The real people in “Big Stick”

My steampunk novel BIG STICK obviously features Teddy Roosevelt (as seen on the cover, drawn by Hugo-winning “Girl Genius” artist Phil Foglio). But I tried to incorporate many other actual, real people into the book as well. Doing so was tremendously fun. If I needed a doctor for the story, I’d research who could possibly fit that actually existed at the time. I read biographies and articles to try to get their personalities down.

So for those who have read the book and are interested (and for those who haven’t but find this interesting) here are some of the other real people who appear in the novel. Warning: Some minor spoilers ahead.

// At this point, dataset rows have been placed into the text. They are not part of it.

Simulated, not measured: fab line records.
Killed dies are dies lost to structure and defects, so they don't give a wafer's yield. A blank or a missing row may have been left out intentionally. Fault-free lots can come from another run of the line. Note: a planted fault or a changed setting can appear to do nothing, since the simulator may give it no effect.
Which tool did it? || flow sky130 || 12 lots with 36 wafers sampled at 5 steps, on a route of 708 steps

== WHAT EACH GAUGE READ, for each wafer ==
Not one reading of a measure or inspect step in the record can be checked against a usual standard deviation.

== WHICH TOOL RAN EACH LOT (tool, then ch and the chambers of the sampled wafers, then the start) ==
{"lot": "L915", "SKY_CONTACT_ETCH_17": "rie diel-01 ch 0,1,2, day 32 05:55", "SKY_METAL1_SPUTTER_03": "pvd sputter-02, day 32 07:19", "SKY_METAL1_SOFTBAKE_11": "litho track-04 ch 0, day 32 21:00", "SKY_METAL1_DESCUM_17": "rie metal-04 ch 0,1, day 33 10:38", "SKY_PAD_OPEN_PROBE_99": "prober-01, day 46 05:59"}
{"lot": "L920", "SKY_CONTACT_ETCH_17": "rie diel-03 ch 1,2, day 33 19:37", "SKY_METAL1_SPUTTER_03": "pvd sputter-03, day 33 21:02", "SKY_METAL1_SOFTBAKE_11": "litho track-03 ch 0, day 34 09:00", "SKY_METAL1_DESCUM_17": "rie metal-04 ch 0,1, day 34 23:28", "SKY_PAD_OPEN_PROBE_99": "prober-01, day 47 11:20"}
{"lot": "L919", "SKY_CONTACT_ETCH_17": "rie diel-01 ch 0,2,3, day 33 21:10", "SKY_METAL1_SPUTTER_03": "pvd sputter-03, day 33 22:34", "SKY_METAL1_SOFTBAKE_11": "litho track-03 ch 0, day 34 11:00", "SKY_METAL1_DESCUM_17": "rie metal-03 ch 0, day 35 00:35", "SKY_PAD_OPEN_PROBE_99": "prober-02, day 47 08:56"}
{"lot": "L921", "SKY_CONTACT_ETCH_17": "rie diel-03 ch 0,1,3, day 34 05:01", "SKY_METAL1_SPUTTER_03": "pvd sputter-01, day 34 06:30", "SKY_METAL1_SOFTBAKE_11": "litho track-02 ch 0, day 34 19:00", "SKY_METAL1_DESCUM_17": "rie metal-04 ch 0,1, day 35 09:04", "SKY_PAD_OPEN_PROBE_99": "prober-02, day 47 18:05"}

Mark Twain: Of course, I had to include one of my favorite authors. I don’t think I have to explain who he is. Since the book takes place in 1898 (when Teddy Roosevelt was Commissioner of Police in Manhattan), Twain is quite old. That doesn’t stop him from helping, of course, with his riverboat that turns into a zeppelin. (Hey, it’s a steampunk novel. Zeppelins are required). He also assists in pulling a trick on the bad guys which, well, gets weird.

Harriett Tubman: Tubman was the hero who helped slaves escape to the north with her “underground railroad” before and during the Civil War. Since the book’s publication, she’s been the subject of a mostly-fictional movie about her life and will soon be featured on the $20 bill. In BIG STICK, she is quite old, travels around in a steam-powered wheelchair, runs a secret organization dedicated to fighting injustice, and doesn’t take guff from anybody.

Edward Bouchet: Bouchet was a scientist who was the first African-American to get a doctorate from Yale. After graduating, however, he could not find a job because of racial discrimination and ended up teaching at minor schools and even becoming a High School principal. In BIG STICK, unable to find work, he gets recruited by Tubman’s secret organization as their device expert (sort of like “Q” to James Bond). I probably made him a bit more “mad scientisty” than he actually was…

Anthony Comstock: Comstock was a Christian moralist who headed the New York Society for the Suppression of Vice, which, like all such moralists, he got to define. In BIG STICK, he gives speeches against places he thinks support vice, only to have those places struck by lightning from clear blue skies soon thereafter, making people think he has God on his side. Our heroes are convinced there is a scientific explanation, which leads to the grand adventure…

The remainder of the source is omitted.